Enlarge / John McAfee gesticulating on his yacht outside Havana, Cuba, during an interview with AFP in June 2019.

Noted cybersecurity eccentric John McAfee is under arrest in Spain awaiting extradition to the United States after being indicted on federal tax evasion charges.

The Department of Justice unsealed the indictment (PDF) yesterday following McAfee’s arrest by Spanish authorities at Barcelona’s airport over the weekend.

The filing alleges that McAfee deliberately not only avoided paying federal taxes from tax years 2014 through 2018 but also tried to hide considerable assets from the IRS. He allegedly hid those assets—including a yacht, a vehicle, real estate, bank accounts, and cryptocurrency—by purchasing and titling them under “the name of a nominee.”

McAffee in the past has effectively dared the IRS to come get him. In 2019, he went on a Twitter screed calling taxes “illegal” and claiming he had not filed a federal tax return in eight years. “I am a prime target for the IRS,” he concluded. “Here I am.”

Neither the DOJ’s press release nor the indictment specify how much McAfee made or owed, saying only he “earned millions” from “promoting cryptocurrencies, consulting work, speaking engagements, and selling the rights to his life story for a documentary.” Another regulator, however, alleges that at least $23 million of that income came from committing fraud.

The US Securities and Exchange Commission filed a lawsuit against McAfee on Monday, alleging that he fraudulently promoted multiple initial coin offerings. According to the SEC, McAfee and his bodyguard, Jimmy Watson Jr., promoted ICOs on Twitter “pretending to be impartial and independent even though he was paid more than $23 million in digital assets” to make those promotions.

The complaint (PDF) claims that Watson helped McAfee negotiate the payments, inflate the value of the ICOs, and cash out the payments so that McAfee profited while “investors were left holding digital assets that are now essentially worthless.” The SEC also alleges that when investors asked outright if McAfee was paid to promote those ICOs that he lied and said no, as well as making other false and misleading statements about his promotions.

If he is found guilty of the tax charges, McAfee could face up to five years in prison and a fine of $250,000 on each of the five counts of tax evasion and up to one year in prison and a fine of up to $100,000 on each of the five counts of willful failure to file a tax return, the DOJ said. The SEC suit seeks injunctive relief—i.e., a ruling banning McAfee from participating in cryptocurrency—as well as the “return of allegedly ill-gotten gains” and payment of fines.

McAfee’s wild ride

McAfee founded his eponymous computer security firm in 1987 and ran it until 1994. (Intel acquired the company in 2011, then sold it to a private equity firm in 2017.) Since departing the firm 25 years ago, he has been better known for his outlandish claims and international escapades than his software work. This is far from his first arrest.

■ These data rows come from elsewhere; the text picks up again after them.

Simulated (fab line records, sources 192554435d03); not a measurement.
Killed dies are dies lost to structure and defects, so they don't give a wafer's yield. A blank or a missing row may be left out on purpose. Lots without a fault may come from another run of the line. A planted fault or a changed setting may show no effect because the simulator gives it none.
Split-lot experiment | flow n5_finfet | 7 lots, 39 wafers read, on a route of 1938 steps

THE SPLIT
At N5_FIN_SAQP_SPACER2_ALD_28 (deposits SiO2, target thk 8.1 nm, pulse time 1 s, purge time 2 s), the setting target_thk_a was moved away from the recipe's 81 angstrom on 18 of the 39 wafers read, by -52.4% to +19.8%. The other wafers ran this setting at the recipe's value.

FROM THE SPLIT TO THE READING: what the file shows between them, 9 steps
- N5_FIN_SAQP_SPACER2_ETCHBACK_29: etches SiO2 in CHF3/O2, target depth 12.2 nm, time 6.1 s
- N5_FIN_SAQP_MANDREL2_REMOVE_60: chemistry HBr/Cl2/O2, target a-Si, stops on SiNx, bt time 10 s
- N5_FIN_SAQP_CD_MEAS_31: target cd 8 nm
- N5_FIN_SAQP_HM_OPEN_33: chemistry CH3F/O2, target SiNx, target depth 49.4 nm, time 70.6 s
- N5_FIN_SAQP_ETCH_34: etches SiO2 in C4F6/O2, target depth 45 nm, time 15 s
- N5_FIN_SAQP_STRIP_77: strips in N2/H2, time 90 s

McAfee moved to Belize in the 2000s, seemingly to avoid a wrongful death suit in the US. In 2012, authorities in Belize named him the prime suspect in the murder of another US expat. He abruptly left Belize and resurfaced in Guatemala several weeks later, where he was arrested for entering the country illegally. In 2018, a Florida court found McAfee liable for the Belize death in a wrongful death suit.

In early 2013, he resurfaced in Portland, Oregon, and claimed to have been running a massive spy network in Belize that allegedly uncovered just about every kind of scandal you can imagine. Two years later, he threw his hat into the ring for the 2016 US presidential election as a candidate for the Libertarian Party. (Gary Johnson ultimately became the Libertarian nominee.)

He also had a run-in with authorities in the Dominican Republic in 2019, when authorities detained McAfee and his wife for four days after seizing several firearms from their yacht. Dominican authorities determined the US had no active warrants or extradition requests out for McAfee at the time and so released him on his way to the UK, according to Reuters.

McAfee last spoke with Ars in 2016, discussing his offer to the FBI to personally crack the iPhone used by the deceased San Bernardino shooter in 2015. The Feds and Apple ended up in a protracted legal tangle about encryption on phones as a result of that case, an argument Attorney General Bill Barr is still pursuing.